Back when I started on the fanfic train, I had a very simple process: write, edit, post. I've mentioned before that I used to do a lot of handwritten work. Mostly that was because I grew up in the Dark Ages before everybody and their mother had a laptop. However, as a college student traveling to and from school on trains and buses four or five days a week, you know what I did have? Waiting time and lots and lots of looseleaf paper.
I'd pull sheets of paper out of the binders I used for class and write on the train or at the station. I would then do a bulk of the editing when I typed up what I'd written. My first drafts are typically very dry; the embellishments come during editing so the handwritten drafts were pretty much just guideposts. So I would write whenever I could, type it up once I got enough written to make it worth it (because this was also back in the Dark Ages when an entire family actually had to share one computer), and then give everything a once- or twice-over before posting it to ... wherever I posted things to. A couple of mailing lists, I think, and a forum community.

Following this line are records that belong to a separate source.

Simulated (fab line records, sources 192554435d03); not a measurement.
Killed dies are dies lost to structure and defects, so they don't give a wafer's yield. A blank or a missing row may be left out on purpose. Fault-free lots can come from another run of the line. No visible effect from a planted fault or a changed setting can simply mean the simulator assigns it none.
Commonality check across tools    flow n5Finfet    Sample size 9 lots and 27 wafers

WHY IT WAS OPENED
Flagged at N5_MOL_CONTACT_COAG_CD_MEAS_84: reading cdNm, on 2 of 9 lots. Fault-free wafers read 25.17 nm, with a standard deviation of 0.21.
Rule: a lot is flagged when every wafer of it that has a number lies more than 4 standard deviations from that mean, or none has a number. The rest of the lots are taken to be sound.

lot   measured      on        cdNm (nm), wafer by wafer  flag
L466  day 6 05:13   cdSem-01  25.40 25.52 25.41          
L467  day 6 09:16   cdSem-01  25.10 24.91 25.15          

Then I joined up at fanfiction.net and they had this nifty little system to divide your story by chapters. So my new process became write chapter x, edit chapter x, post chapter x, write chapter y, edit chapter y, post chapter y. And so on. Which is all well and good but then once in a while I would run into a situation where, three-quarters of the way through the story, I'd get stuck.
Getting stuck now presented a new issue. Since I had been posting works as complete units before, I'd never felt pressure when I got stuck. I'd set it aside for a couple of days and brainstorm and figure a way out of it. Now, though, people were reading my stuff as I wrote it. I didn't want to leave them hanging for too long. Because there are fewer things more frustrating than being really into a story and the author either taking forever to update it or never updating it again.
I mean, I get it. Most fanfic authors are doing this as a hobby. They all have lives outside fanfic and the muse can be extremely fickle. Just because you have inspiration for something now doesn't mean you're going to have inspiration for it a week from now when the show completely screws your plot to hell or your everyday life demands more of your attention. But at the same time, I felt a responsibility to my readers to give them some kind of closure. So I would just ... write an ending. It wouldn't be the ending I really wanted to write, but it was the only ending I could write at that point in time.
After that happened two or three times, I started waiting until I had a few chapters written before I started posting a new story. That way, I would always be a couple chapters ahead of myself, so if I did get stuck, I could release a new chapter on schedule without the undue pressure on myself to get around the stumbling block omgrightnow.
And then, as it happened, I got writers' block. The real and serious writers' block where nothing comes out the way you want and you hate everything you try to write. It lasted close to two very long, very excruciating years. By the time I was ready to try another multi-chapter story, I was afraid of getting a block again, so I decided to change my process yet again. This time, I'd write the whole thing, then edit chapter x, post chapter x, edit chapter y, post chapter y.
At first, that was a really difficult change to make. A large part of the fanfic process for me, especially if I'm writing a story for a new fandom, is the feedback. I love hearing when I'm doing things correctly, obviously, but I also want people to tell me what I'm doing wrong. It helps to refine my writing, and it helps me get a better handle on the characters. "You know, I don't think Sam would really say that to Dean" is just as helpful to hear as "Oh, that was so Sam! Great job!"
Doing things this way, I still got the feedback as I was doing the edits, so I could tweak things that weren't quite working in -- or add things that were working to -- future chapters. It just made the actual drafting phase very tense because I had no idea how it would be received.
With my Once Upon a Time fic, for whatever reason, I've pretty much been throwing caution to the wind. My first story, as I chronicled here, was "Breaking Point." I don't usually write multi-chapter epics the first time out. It's easier for me to get a handle on characterization with oneshots, so I usually do a couple of those first before tackling a multi-chapter, plot-heavy story.
My latest story, "Navigation," was supposed to be a oneshot. The reader response to it was overwhelming, and pretty much everyone asked me to continue it. So I did. I completely flew by the seat of my pants, going back to the write chapter x, edit chapter x, post chapter x process.
I was terrified I wouldn't be able to find a way to tie it all together (because this was not a story I'd intended to continue, there really was no laid-out plotline to follow and I only had a vague notion of what I even wanted to do with it), but apparently what I came up with worked, because the readers seemed to love it.
*whew*
So, yeah. That was an interesting exercise. And by interesting, I mean terrifying, of course. I had a lot of fun, don't get me wrong, and the readers were fantastic and made me feel wonderful. It was maybe just a touch too on-the-spot for comfort. At least going outside my comfort zone presented a nice challenge!